How to travel Nepal by motorcycle: The Perfect Day In Pokhara
You’re traveling in Nepal, and made it to the tourist mecca outside Kathmandu, the wonderful city of Pokhara. This bustling little city, settled beneath the foot of the Annapurnas and accompanied with (weather pending) stunning views of Machapuchare (The Fish Tail Mountain). Whether you want to venture out and paraglide, prep for an upcoming trek, relax after an arduous journey or visit a cultural icon this laid back Nepali city has something for everyone. And it’s best to see it on the back of a motorcycle.
Before You Ride
*Disclaimer: Although this is a smaller, more laid back city in Nepal with significantly less traffic than Kathmandu, the road ways remain unlike those in the more westernized nations in the world. So I urge you to know how to ride BEFORE you decide to take on the roads of Nepal.
*NOTE: This day can be done on an automatic scooter, as well as, a manual motorcycle.
How To Get Your Vehicle
Renting a vehicle in Pokhara is almost easier than finding a souvenir shop! Simply walk to lake side, and walk along the road until you see bikes and scooters lined up, here you will be approached by (presumably) numerous men willing to rent you a bike. Here you will negotiate the price for a full or half day of having the bike. This will not include the petrol you will need. Remember:
- Negotiate price: Start at 60% of their starting offer, don’t go for more than 75% of what they originally offered.

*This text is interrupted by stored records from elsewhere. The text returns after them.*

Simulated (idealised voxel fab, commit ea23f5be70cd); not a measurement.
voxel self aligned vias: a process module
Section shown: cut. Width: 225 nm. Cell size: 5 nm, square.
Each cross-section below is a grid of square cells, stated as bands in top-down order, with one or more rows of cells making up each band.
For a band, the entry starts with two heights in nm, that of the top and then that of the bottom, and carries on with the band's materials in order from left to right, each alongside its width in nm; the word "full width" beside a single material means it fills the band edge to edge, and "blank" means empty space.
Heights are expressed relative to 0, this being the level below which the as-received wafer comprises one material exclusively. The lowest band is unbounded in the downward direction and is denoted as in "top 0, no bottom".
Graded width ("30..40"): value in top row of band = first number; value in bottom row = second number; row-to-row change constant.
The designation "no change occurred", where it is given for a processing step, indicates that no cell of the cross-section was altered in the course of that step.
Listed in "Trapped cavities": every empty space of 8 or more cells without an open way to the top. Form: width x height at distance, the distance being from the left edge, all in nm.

- Make sure to get Blue Book (registration) from them.
- ALWAYS wear your helmet while riding, it is the law, and if you don’t it will simply give the police one more reason to pull you over and make things more complicated than they need to be.
- Pack Right for the Day!
*NOTE: This is “unsanctioned” renting of a bike and a “cash-for-use” honor system, with no contracts, no rental agreement and will be viewed by the government as you essentially borrowing the bike from a friend.
What to Pack/Wear?
Not limited to…
- Sun Glasses
- Water bottles
- Closed toed shoes
- Face mask / Bandana
- Phone/GPS (I recommend Maps.Me, it works with no SIM!)
- Cash (For entry fees and Food/Petrol)
Now that you’ve rented your bike, packed your bag, dressed appropriately, had some breakfast and tea it is time to hit the road!
Stop 1: World Peace Pagoda
20 min + 20min-Up-Stairs
After breakfast, head out clockwise, around Phewa Lake, and start down the winding and twisting road up to a small gathering of buildings where stairs are visible. You will have to park the bike here and walk the rest of the way. This will take you up to the World Peace Pagoda, and a panoramic view of Pokhara and the Annapurnas.
As one of 80 post-WWII stupas built around the world by the Japanese, this Buddhist stupa represents peace in its most raw form. This tourist attraction is one of two constructed in Nepal, and offers some of the best views in the region!
Stop 2: Devis Falls
A lesser known thing to visit here in Pokhara, and all-in-all a little underwhelming. This waterfall used to be a local attraction for people to come, swim and wade in it’s waters up stream from the river. It wasn’t until a Swiss couple visited, in the early 60s, and one of them got caught in the under-current, carrying them down to their deaths. The body was retrieved, with great difficulty, and after Mr/Mrs Davis’ death, the cave retained the name Davis Falls.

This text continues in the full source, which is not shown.